The current educational system is another Gordian knot of tangled problems. Aside from the problems we usually read about in the news like lack of infrastructure (e.g. classrooms), equipment and skilled teachers, there is the students’ apparent lack of motivation, increasing stress levels and disconnect with the needs of industry — that means that graduates find out that very little of the little they learned has any practical use when they start working.
For decades also, educators have tinkered with the system trying to untangle this knot — making a few modifications here and there, but they always seem to end up not solving anything or very little at all.
Very few know, or have heard, that this knot has been solved. Just as Alexander the Great sliced the Gordian Knot with his sword, it is somewhat appropriate that another Alexander — Alexander Sutherland Neill — cut through the Gordian knot of education by founding Summerhill School in 1921 with the revolutionary idea that children learn faster and better without coercion — a stark difference from traditional schools which until now use different methods of coercion to make students want to learn things we adults deem as important.
Summerhill was one of the first democratic schools and is the oldest one still in existence. Neill wrote a book with the same title expounding on his ideas and it generated a whole flurry of debate and interest that led to an explosion of “free schools” in the United States in the 1960’s.
Dan and Hanna Greenberg built on these ideas and established the Sudbury Valley School in 1968, and holding steadfast and true to its democratic principles, became the only school from that era still in existence today. Dan is also a prolific writer and has published many books expounding his ideas on education — which I have written much about in past articles. These ideas have spread and there are now several Sudbury-model schools all over the United States and in other parts of the world.
Even though these ideas have existed for a long time — in fact close to a century for Summerhill — they seem to have made very little headway into the educational system. This, I see, is another “nature of the beast” problem. The democratic school model is so different from traditional education that it would require a massive shift, not just in thinking, but in implementation, training, and even infrastructure.

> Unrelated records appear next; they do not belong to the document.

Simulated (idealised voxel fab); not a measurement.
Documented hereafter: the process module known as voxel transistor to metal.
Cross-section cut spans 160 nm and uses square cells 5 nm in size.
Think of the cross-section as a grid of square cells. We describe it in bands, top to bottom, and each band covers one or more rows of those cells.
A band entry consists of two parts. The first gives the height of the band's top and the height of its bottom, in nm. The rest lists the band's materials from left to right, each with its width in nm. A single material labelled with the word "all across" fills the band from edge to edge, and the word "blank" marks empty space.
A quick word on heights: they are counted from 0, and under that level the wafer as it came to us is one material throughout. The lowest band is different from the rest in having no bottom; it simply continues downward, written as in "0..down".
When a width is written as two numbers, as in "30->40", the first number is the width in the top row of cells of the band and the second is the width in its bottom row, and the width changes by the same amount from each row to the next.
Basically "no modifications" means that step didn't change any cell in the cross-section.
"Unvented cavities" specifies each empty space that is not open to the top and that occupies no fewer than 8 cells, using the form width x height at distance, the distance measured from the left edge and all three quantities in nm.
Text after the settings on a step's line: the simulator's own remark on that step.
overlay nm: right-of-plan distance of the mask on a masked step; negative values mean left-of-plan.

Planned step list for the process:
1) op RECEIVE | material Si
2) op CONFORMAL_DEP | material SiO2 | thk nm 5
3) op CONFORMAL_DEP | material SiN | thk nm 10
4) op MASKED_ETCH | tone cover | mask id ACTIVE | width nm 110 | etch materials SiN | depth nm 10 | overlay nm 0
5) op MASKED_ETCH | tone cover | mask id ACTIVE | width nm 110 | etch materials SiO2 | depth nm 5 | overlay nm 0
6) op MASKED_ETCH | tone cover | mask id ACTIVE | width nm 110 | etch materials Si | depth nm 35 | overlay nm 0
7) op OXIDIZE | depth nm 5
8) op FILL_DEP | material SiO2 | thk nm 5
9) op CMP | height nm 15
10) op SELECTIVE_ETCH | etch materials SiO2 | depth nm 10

It would take a courageous, even heroic, public official to make such changes that would mean people losing their jobs because their skills no longer apply, or because they would become redundant. The system itself would be naturally against such a model even if shown that it works better and more efficiently than the current model.
Sudbury Valley School, for example, runs on less funding than it costs the American government to fund public education on a per student basis. Imagine how that savings would scale, or how that would apply to our country — we who are always complaining that the education budget isn’t enough — a huge part of which I believe is wasted on bureaucracy and unnecessary expenses.
But the light at the end of the tunnel is that more and more parents are becoming aware that the system simply doesn’t work, and are more willing to commit to a system that will ultimately benefit their children without stunting their natural curiosity and love for learning.